Is i worth it? Return on investment is something no marketing manager can afford to ignore. No matter how well conceived and executed a project, how brilliant the design or the copy, the most pressing question will always be: ”is it worth it?” While traditional marketing collateral promotes your services, and independent publications serve the readers’ needs, effective client publishing/client magazine targets the business opportunity in the middle – the ‘sweet spot’ – where client services and reader interest overlap. Companies that occupy this space can build a relationship of trust with their clients and deliver highly-effective marketing messages.
The challenge of client magazines Never forget that decision makers are a sophisticated and demanding audience. They will not respond to rehashed marketing material. You need to get under their skin to find out what article topics are going to get their attention. This means respecting your customers and thinking about them as readers who can turn to several other high-quality independent magazines if they find your magazine boring or irrelevant. Only then can you use your magazine to reinforce your company’s position as a trusted partner. This is the fundamental challenge that separates effective client publishing from either marketing collateral or trade publications.
Understanding this challenge is just the first step to publishing a successful client magazine. Next, you need to define what, specifically, you are trying to achieve. Cross-selling services and broadening the client’s customers understanding of the range of services your company can provide are common objectives, and ones where a good magazine can deliver outstanding results.
Publishing a high-quality client magazine can deliver significant benefits, but a decision to start publishing a magazine should not be taken lightly. This is a complex area requiring knowledge and skills. Producing one issue of a magazine is a challenge; publishing three or four issues throughout the year in accordance with a strict schedule of deadlines requires a high level of commitent.

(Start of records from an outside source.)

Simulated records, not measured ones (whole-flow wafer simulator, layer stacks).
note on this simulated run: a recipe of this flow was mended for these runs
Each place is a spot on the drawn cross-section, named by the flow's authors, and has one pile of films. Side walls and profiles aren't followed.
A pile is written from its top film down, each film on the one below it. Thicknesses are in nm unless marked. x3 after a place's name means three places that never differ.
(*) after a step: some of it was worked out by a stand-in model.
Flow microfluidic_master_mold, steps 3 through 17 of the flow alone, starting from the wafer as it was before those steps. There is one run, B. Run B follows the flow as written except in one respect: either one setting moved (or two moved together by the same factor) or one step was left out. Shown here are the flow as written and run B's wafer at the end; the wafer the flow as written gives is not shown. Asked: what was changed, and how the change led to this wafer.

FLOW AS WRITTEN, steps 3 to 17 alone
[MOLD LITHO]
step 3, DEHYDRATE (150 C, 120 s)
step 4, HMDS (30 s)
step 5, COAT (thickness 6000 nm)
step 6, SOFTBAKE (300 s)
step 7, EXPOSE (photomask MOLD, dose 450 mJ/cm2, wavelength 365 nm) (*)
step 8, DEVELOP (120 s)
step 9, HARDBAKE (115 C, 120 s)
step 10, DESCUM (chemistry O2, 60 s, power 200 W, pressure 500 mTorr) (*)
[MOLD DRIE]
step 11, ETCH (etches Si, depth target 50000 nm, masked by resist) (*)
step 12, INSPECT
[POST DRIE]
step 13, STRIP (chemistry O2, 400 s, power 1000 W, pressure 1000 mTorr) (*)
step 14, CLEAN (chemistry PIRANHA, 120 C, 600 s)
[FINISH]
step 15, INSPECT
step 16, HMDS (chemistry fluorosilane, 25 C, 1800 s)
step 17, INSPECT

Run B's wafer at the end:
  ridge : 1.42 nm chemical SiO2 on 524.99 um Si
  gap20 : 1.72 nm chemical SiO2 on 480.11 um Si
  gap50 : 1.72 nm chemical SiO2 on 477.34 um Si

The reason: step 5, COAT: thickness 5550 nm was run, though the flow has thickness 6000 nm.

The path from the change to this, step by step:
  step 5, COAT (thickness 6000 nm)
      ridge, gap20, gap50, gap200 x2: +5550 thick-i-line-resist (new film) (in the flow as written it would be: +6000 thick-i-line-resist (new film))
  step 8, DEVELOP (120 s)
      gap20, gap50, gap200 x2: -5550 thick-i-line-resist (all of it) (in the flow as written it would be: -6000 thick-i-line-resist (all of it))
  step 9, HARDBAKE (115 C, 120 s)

So what can you do to make sure you get it right? First you have to ask yourself simple questions like: -What kind of magazine do you envisage? -How much money are you willing to spend? -How many pages? -How often will you publish? -How many copies? -How much is budgeted for content (both articles and artwork)? etc., etc… A publication audit might help to overcome financial resistance. What are you producing already and what does it cost? Could you replace several low-impact newsletters and outdated brochures with a single high-impact magazine? Finally you might consider advertising revenue from your magazine. Financial resistance from the company’s management tends to disappear like fog in sunshine if a probability calculation shows that your client magazine can be published purely or partly by advertising revenue.